Heavy snow continued to fall in Harford County Tuesday night as the temperature dipped into the teens.
While forecasters had predicted a subzero wind chill, the air was still near downtown Bel Air.
North Hickory Avenue was quiet, except for the occasional car, pickup truck or snowplow.
The backup horn of a snowplow could also be heard - a bright yellow Town of Bel Air pickup with a blade attached to the front was being used to clear the parking lot between Town Hall and the Bel Air branch of the Harford County Public Library on North Hickory.
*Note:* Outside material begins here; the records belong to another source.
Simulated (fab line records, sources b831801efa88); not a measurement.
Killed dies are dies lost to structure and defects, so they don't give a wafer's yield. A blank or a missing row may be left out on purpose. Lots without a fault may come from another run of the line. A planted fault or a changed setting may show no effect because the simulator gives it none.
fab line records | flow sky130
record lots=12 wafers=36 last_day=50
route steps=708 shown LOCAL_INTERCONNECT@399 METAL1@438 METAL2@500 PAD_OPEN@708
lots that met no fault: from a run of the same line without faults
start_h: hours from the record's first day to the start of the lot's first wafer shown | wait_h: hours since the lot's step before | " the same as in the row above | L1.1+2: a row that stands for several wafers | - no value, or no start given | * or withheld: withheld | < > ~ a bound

The snow had been falling since around 8:30 a.m. Tuesday. Harford County remains under a winter storm warning until 11 p.m. Tuesday, and a wind chill advisory through noon Wednesday, according to the National Weather Service.
As much as 10 inches was predicted to fall on northern Harford County and up to 8 inches on southern Harford, according to the Department of Emergency Services.
No one was out walking on North Hickory – the cold began to bite if one stood in one spot for even a few minutes, and large mounds of snow continued to grow under the steady patter of the white stuff.
Harford County Public Schools were scheduled to be closed for students, faculty and staff Monday in observance of Dr. Martin Luther King Jr. Day. They were also scheduled to be closed Tuesday and Wednesday for students, but open for professional development for faculty and staff. Snow canceled the two professional development days, giving students, faculty and staff a five-day weekend. It was announced Tuesday that schools would be operating on Code Green, meaning only essential staff should report for work Wednesday. They must wait for instructions from their supervisors before coming to work, according to the HCPS website.
Cecil County Public Schools are closed for students and 10-month staff Wednesday because of the inclement weather.
The school system offices will open at 10 a.m.
Harford Community College is scheduled to open at noon Wednesday, according to the college website; students should contact their instructors for information about their final exams.
Harford County government offices will open at 10 a.m. Wednesday and liberal leave will be available for employees.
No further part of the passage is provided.